Teaching in a Google World

In ECMP 455 class we discussed different topics surrounding technology and education. We were asked to reflect on one of the topics and I decided to write about Google and the classroom. When I was going through school I was constantly using Google to get quick answers and my habit of turning to Google first has only gotten worse. Now that almost every answer to any question can be Googled, we have to ask: Should we be teaching our students concepts that can be answered on Google?

In an article by Zhai Yun Tan the topic about the effect of Google is discussed, and arguments that Google make us dumber and smarter are both brought up. One thought is that having information at our disposal makes room for more info because we do not need to remember so much information. An example of this that the article mentions is our friends birthdays. Facebook users do not need to remember or even think about their friends birthdays until the day of when Facebook will remind. This is much like how when I see a movie with an actor I recognize, I immediately Google the movie to find out what I recognize them from. This seems arbitrary which it totally is, but I am happy that I don’t waste too much brain power trying to memorize every Ryan Gosling movie.
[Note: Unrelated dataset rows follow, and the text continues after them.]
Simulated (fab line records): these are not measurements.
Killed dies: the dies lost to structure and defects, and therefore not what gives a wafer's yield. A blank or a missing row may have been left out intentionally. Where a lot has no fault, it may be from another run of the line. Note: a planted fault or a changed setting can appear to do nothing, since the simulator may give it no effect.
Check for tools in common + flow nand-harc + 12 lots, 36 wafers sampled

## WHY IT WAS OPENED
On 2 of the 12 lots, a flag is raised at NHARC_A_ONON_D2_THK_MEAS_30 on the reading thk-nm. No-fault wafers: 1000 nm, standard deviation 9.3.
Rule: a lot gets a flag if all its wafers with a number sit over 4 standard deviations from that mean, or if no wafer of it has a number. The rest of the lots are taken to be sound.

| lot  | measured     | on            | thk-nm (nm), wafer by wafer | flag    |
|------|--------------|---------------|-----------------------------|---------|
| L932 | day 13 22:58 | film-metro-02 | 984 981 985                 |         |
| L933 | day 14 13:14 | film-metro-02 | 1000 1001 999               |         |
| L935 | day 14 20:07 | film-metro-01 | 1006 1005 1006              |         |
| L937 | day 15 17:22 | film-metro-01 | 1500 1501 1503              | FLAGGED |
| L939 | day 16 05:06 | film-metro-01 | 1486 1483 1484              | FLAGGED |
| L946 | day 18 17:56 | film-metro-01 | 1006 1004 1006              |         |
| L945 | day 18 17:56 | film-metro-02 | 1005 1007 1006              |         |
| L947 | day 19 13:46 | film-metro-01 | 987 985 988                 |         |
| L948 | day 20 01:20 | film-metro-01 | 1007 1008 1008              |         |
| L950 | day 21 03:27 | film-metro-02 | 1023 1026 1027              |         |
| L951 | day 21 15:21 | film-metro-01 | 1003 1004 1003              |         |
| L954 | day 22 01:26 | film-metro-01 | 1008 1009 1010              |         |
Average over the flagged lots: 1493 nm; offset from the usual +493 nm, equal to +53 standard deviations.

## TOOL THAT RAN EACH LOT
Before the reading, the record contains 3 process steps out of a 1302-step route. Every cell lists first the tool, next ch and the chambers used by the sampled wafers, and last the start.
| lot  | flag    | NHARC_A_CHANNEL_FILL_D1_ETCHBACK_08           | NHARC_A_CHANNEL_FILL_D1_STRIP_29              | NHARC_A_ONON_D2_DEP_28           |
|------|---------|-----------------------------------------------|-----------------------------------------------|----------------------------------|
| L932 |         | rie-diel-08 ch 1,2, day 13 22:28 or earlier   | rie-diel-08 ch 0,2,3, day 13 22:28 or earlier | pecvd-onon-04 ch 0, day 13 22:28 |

As teachers it might seem frustrating that students automatically turn to Google to answer the questions we post, but we can use Google to help students become critical thinkers. One thing I often is hear is that we need to teach our students to think critically, and I believe Google goes hand-in-hand with this. Like I mentioned before, there is seemingly infinite information on the internet which means we can always be analyzing and critiquing. I myself am still learning to critique the information that comes across my screen, so how am I going to teach my students to do this? One video we watched in ECMP is by John Spencer and is all about how to tell real from fake news apart:

Showing students videos like this one and giving them checklists is a good way to help them critique information they find online. Another way to match your teaching to the Google world is to choose indicators out of the curriculum that call for deeper and personal understanding. Asking students to connect on a personal or relative level means that the answers can’t be Googled because the answers should come from their own experience and voice. For example, in the Grade 9 English Language Arts curriculum in SK this is one of the outcomes:

 

One of the indicators is to “paraphrase a text’s content, purpose, and point of view.” Student’s could easily Google all of that information and not think twice about meaning or connection to themselves. An indicator that leads to deeper understanding is to “identify and explain connections between what is viewed, heard, and read and personal ideas and beliefs.” This indicator calls for students to relate the readings to their personal lives, and not simply Google a plot and it’s themes.

Altogether, I think that Google like any EdTech tool, can be as useful as you want it to be and can be as big an inhibitor as you allow it to be. By requiring students to think critically and make connections to the instinct to get answers off of a Google will be lessened.